MIT Spin-Off Emvolon Raises $1.5 Million

By Dan Anderson • May 26, 2021
  • Emvolon, a technology company launched out of MIT, announced recently it has raised $1.5 million in seed funding.

Emvolon — a technology company launched out of MIT that is developing a platform for distributed chemical production from resources that otherwise would be wasted — announced recently that it raised a $1.5 million seed investment led by The Engine. The funding raised will be used for building out the Emvolon team and creating a dedicated laboratory space for development of Emvolon’s platform that converts the wasted natural gas at flare sites into usable chemicals like methanol for use in a broad array of industrial applications or as a fuel.

Flaring is known as a wasteful practice of burning natural gas, produced from oil wells that can not be economically taken to market. And an estimated 150 billion cubic meters per year is flared into the air, equivalent to 275 million metric tons of carbon dioxide. Emvolon’s platform can negate 90% of the carbon dioxide emissions that natural gas flares emit every year, and sell valuable products into large global chemicals markets.

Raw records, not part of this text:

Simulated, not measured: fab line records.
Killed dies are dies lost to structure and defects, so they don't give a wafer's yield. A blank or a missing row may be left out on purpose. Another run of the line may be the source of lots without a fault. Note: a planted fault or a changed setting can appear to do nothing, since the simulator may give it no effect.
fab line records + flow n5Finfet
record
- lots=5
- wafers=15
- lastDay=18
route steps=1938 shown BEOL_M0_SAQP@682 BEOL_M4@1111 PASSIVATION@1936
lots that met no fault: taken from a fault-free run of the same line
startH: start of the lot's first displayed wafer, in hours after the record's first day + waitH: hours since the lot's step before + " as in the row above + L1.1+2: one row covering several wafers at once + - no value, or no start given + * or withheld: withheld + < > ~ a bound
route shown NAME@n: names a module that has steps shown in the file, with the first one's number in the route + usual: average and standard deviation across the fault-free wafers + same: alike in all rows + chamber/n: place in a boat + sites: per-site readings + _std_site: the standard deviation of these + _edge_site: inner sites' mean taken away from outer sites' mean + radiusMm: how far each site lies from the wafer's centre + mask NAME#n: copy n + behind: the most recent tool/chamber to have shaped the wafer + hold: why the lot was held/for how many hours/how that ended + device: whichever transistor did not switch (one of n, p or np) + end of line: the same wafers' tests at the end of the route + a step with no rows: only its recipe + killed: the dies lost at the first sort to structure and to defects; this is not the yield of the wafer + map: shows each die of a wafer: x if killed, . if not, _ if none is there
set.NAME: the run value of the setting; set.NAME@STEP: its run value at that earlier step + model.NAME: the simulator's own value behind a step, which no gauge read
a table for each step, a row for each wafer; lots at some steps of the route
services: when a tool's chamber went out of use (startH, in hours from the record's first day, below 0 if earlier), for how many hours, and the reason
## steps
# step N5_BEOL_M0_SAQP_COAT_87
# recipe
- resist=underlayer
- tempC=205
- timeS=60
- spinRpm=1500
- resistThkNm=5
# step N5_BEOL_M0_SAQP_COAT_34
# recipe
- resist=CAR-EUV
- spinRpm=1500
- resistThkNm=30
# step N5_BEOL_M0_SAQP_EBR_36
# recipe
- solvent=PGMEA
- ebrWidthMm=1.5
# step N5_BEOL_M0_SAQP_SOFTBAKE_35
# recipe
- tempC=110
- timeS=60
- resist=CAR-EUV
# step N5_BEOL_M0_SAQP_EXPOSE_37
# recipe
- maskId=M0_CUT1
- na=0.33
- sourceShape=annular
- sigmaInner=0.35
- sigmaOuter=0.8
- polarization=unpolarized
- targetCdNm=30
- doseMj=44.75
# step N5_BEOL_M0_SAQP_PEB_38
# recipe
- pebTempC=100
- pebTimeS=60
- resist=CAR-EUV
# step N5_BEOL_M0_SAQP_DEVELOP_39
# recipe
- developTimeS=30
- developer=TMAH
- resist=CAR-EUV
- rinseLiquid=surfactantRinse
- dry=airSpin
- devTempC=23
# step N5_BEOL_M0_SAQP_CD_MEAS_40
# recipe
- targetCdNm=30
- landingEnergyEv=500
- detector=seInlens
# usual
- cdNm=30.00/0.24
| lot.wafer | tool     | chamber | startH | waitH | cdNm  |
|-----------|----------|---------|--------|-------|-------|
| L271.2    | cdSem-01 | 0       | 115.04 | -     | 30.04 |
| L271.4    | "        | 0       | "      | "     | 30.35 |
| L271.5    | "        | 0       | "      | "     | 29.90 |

Emmanuel Kasseris and Leslie Bromberg, the founders of Emvolon, are pioneering a device built using inexpensive and ubiquitous components from established supply chains for the automotive industry to do such conversion at the site of the flares. And the same device can be used to convert other stranded resources like biomass, which would otherwise rot in fields or forests, or biogas into a variety of useful chemicals. Plus it can also be applied to distributed ammonia manufacturing, providing chemical energy storage for communities without reliable grid connections.

KEY QUOTES:

“This wasted gas is a stranded resource. At Emvolon we are reimagining mass-produced automotive internal combustion engines as miniature chemical processing plants that can efficiently and effectively provide communities the raw materials they need, without building massive refineries and chemical plants. The process enables economically attractive small plants by exchanging economies of mass production for economies of scale.”

— Emmanuel Kasseris, Emvolon’s co-founder and CEO

“Emmanuel and Leslie enable us to imagine a world with a much more efficient utilization of natural resources. Emvolon promises a future with a much smaller carbon footprint for our most difficult to decarbonize sectors while simultaneously enabling cost-effective, on-demand and distributed chemical production.”